What changed
RBI issued a Master Circular consolidating all prior KYC/AML/CFT instructions for NBFCs, updated to June 30, 2012. It integrates obligations under the Prevention of Money Laundering Act, 2002, including risk assessment, PEP accounts, and suspicious transaction reporting.
What it means for you
NBFCs now have a single reference document for compliance, reducing ambiguity. They must formalize board-approved KYC/AML policies and ensure robust customer due diligence, record maintenance, and reporting to the Financial Intelligence Unit. Non-compliance invites penalties under RBI Act and PMLA rules.
What you must do
- Review and update your NBFC's KYC/AML policy with board approval to align with this Master Circular.

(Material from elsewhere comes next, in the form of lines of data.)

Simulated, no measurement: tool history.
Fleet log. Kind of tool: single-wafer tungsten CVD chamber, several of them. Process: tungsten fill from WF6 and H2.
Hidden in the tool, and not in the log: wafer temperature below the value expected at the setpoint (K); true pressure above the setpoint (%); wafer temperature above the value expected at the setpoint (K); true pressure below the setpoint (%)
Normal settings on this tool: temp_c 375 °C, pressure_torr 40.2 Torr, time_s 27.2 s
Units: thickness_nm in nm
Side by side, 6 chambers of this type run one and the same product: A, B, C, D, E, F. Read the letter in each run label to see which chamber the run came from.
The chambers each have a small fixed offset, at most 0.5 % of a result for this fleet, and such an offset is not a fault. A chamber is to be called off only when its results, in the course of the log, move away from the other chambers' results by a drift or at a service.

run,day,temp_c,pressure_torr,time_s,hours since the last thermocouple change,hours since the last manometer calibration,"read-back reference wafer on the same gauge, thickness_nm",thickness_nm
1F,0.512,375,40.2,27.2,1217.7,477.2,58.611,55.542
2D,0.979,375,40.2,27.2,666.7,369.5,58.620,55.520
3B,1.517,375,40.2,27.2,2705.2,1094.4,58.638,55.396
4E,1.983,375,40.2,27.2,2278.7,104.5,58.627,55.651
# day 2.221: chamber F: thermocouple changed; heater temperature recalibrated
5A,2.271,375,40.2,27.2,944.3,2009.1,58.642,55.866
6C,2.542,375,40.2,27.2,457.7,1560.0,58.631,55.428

- Ensure customer identification procedures cover Aadhaar letters, PEPs, proprietary concerns, and professional intermediaries.
- Maintain transaction records as per PMLA rules and report suspicious transactions to the Financial Intelligence Unit-India.
- Train staff on AML/CFT obligations and designate a Principal Officer for compliance.
Who it affects
All Non-Banking Financial Companies (NBFCs), Miscellaneous Non-Banking Companies (MNBCs), Residuary Non-Banking Companies (RNBCs)
What is the key change in this Master Circular?
It consolidates all previous KYC/AML/CFT instructions for NBFCs into one document, updated to June 30, 2012, making compliance easier by providing a single reference.
What are the penalties for non-compliance?
Non-compliance attracts penalties under Sections 45K and 45L of the RBI Act, 1934, and Rule 7 of the Prevention of Money-Laundering (Maintenance of Records) Rules.
Do these guidelines apply to all NBFCs?
Yes, the instructions apply to all NBFCs, including Miscellaneous and Residuary Non-Banking Companies.